Wednesday, April 21, 2010

Half of scheduled air traffic take wings


S Kalyana Ramanathan / London April 21, 2010


Europe’s flight navigation agency Eurocontrol said it expects 14,000 flights — almost half of the scheduled air traffic — to operate in the European airspace today.

For thousands of passengers stranded across Europe, this was the most encouraging news since ash clouds from Iceland’s Eyjafjallajokull (ay-yah-FYAH’-plah-yer-kuh-duhl) volcano hovered across the skies, disrupting flights across Europe and other parts of the world. However, the problem is far from over.

According to Eurocontrol sources, more than 95,000 flights have been cancelled since Thursday, 15 April.


The UK’s flight navigation agency NATS in its statement said part of the Scottish and Northern Irish airspace, including Aberdeen, Inverness and Edinburgh airports, will continue to be available from 1900 today to 0100 tomorrow. The Newcastle Airport, Glasgow and Teesside airports will also be available in this time period.


However restrictions will remain in place over the rest of the UK airspace below 20,000ft. “Flights operating above the ash cloud are now permitted in the UK; between 1900 today and 0100 tomorrow, this will enable aircraft movements above 20,000ft in UK airspace,” NATS said.


British Airways, however, said it will aim to resume some flights into and out of London’s airports from 7pm on Tuesday, April 20 following the proposed reopening of the UK and European airspace by aviation authorities. BA said it has more than 80 aircraft and almost 3,000 cabin crew and pilots out of position, overseas, across its global network.


Airlines across Europe, including German carrier Lufthansa, Dutch airline KLM and the UK’s British Airways, have taken a severe financial blow on account of this six-day struggle to get their flights back in the air.

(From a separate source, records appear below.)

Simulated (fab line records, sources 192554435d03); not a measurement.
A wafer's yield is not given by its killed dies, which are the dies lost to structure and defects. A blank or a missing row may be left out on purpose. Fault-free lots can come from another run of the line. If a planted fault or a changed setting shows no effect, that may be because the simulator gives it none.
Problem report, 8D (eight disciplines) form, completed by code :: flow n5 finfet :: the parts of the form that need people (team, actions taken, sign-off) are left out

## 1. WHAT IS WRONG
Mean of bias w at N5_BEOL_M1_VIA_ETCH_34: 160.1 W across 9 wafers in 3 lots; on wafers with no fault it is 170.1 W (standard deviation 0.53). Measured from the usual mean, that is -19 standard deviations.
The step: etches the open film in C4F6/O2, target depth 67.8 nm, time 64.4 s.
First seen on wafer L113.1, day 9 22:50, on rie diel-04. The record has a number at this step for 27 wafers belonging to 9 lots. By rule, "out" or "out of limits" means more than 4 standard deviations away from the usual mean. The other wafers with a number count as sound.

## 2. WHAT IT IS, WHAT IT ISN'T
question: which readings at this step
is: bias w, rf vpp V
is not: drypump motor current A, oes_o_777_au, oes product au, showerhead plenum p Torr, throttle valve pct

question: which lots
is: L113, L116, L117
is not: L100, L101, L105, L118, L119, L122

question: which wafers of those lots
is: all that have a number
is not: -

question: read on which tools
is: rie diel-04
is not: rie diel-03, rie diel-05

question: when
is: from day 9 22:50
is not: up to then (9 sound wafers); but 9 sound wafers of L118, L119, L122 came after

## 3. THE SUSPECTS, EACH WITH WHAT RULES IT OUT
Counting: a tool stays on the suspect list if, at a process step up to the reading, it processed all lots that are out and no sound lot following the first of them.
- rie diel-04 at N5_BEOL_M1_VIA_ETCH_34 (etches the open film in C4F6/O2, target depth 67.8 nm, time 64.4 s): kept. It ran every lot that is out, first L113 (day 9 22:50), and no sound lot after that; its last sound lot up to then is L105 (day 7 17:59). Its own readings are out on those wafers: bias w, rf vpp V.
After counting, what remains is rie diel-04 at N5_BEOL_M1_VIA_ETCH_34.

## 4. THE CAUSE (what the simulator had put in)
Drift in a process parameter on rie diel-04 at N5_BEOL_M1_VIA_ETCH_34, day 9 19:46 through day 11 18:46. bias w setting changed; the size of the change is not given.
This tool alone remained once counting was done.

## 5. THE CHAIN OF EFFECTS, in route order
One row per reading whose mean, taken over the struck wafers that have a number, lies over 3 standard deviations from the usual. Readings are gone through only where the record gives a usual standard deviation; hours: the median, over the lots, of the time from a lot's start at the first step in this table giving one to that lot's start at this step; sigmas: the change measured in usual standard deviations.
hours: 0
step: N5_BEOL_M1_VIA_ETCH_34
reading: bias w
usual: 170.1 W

Airline companies, under the industry body IATA has expressed their displeasure about the manner in which navigation authorities in Europe dealt with the situation. Airlines that carried out their own test flights said several windows of flying opportunities had been missed over the last few days due to excessive caution shown by navigation service providers across Europe. IATA had claimed that its members were losing $200 million in revenues every day since this problem started.